A couple weeks ago, managing editor Lauren Brooks Johnson raised the bar. She baked a cake for a fellow staffer’s birthday, choosing this Italian Cream Cake recipe in part because the birthday girl doesn’t like chocolate. 

I tell you, this was the kind of cake that made conversation quiet and birthday revelry pause. I didn’t believe it was this good until I tasted it myself. But Sweet Monday, it was heaven—and I'm not even a crave-sweets gal. I think I went weak in the knees, the way you feel faint on a really good first date or when you spot the right dress. A non-staffer, who happened to wander by and sneak a bite, immediately conducted a full search of the office, hunting down the baker so he could thank her in person.

In short, this cake seemed too good not to share. Lauren has tweaked the original recipe to suit her tastes, and we can all attest she's as good an editor in the kitchen as she is here at work.

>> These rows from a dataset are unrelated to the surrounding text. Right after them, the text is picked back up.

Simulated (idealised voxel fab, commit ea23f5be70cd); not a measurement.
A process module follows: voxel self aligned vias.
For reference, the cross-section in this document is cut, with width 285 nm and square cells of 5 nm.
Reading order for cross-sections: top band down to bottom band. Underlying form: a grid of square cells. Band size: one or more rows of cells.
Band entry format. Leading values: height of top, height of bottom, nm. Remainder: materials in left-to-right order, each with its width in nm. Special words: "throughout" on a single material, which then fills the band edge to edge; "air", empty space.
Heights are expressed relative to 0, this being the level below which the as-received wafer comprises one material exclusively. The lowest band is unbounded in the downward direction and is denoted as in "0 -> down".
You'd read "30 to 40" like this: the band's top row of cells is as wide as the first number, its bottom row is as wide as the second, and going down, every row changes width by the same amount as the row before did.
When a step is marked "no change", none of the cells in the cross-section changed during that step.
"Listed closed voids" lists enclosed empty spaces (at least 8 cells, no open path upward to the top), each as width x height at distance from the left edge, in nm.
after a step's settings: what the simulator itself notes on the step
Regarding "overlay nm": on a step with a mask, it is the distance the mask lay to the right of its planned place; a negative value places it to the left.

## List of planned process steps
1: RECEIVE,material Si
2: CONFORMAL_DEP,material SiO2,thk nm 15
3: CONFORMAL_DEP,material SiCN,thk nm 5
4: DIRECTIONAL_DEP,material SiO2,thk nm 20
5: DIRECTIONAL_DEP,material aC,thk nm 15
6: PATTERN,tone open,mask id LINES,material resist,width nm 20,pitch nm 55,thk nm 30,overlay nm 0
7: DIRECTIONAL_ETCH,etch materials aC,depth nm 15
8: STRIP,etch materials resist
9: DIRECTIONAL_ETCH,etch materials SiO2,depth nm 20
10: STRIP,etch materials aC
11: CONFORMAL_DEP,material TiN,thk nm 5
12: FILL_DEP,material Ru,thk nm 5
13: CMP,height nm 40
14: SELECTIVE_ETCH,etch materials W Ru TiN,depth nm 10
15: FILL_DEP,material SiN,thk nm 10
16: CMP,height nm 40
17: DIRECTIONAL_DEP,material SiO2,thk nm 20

P.S. I say serve it to out-of-towners as a way of showing off our Southern pecans. 

Italian Cream Cake
adapted from the Junior League of Hampton Roads Cookbook, My Mama Made That.

“My mom lived by—and helped publish—cookbooks from the Hampton Roads Junior League, located in the Tidewater area of Virginia where I grew up. She was also more of a cook than a baker, but I’ve since found that I love baking, especially cakes. When I
got married, I discovered that my husband's family often had birthday cakes just out of a box (gasp!).
So I offered to make each birthday person a home-baked cake of their choice from then on, and now I regularly turn out strawberry shortcake, lemon cake, carrot cake, chocolate stout cake, and more throughout the year. As for this Italian Cream Cake, it’s a variation of one I found in the Hampton Roads cookbook, with my adjustments to the amounts of ingredients like vanilla and coconut.” —Lauren Brooks Johnson, Charleston magazine managing editor 

2 cups all-purpose flour
1 tsp. baking soda 1/2 cup (1 stick) butter, softened
1/2 cup shortening
2 cups sugar
5 egg yolks
1 cup buttermilk
2 tsp. vanilla extract
1 cup shredded coconut
5 eggs whites, stiffly beaten

Pecan Cream Cheese Frosting
8 oz. cream cheese, softened
1/2 cup (1 stick) butter, softened
1 tsp. vanilla extract
1 16 oz. box (around 2 ½ cups) confectioner's sugar
2/3 cup pecans, chopped and toasted (or more, to taste)

1/2 cup pecans halves 1 Tbs. corn syrup

Preheat the oven to 350º F. Trace the bottom of a round, nine-inch cake pan onto parchment paper. Cut and repeat to make two, one for each cake pan. Place in bottom of the pans and grease with butter or shortening.

In a medium bowl, sift the flour and the baking soda together. In a separate large mixing bowl, cream the butter and shortening until light. Add the sugar and beat until fluffy. Add the egg yolks and beat until smooth and well-combined. Add the flour mixture alternately with the buttermilk, mixing well after each addition. Stir in the vanilla and coconut. Gently fold in the egg whites.

Pour batter into the parchment lined cake pans. Bake for 60-65 minutes or until a toothpick comes out clean. Cool in the pans for 15 minutes. Invert onto wire racks to cool completely.

To prepare the frosting, beat the cream cheese, butter, and vanilla in a mixing bowl until smooth and creamy. Add the confectioners' sugar and beat until smooth. Stir in the chopped pecans.
To assemble, spread the frosting between the layers and over the top and side of the cake.

Combine pecan halves and corn syrup in a small bowl, tossing to coat. Transfer to a parchment-lined baking sheet and bake in a 350º F oven for eight minutes. Arrange on top of cake.

Lauren’s Tips:
* I like to divide the batter among three cake pans rather than two (in this case, I use eight-inch cake pans, rather than nine). Just cut back the baking time to around 25-30 minutes.

* Beat the cream cheese mixture and the confectioner’s sugar well, until it becomes really creamy. This will appear visibly lighter when ready.

* Cake layers can be made one day ahead of time and refrigerated. Ice before serving.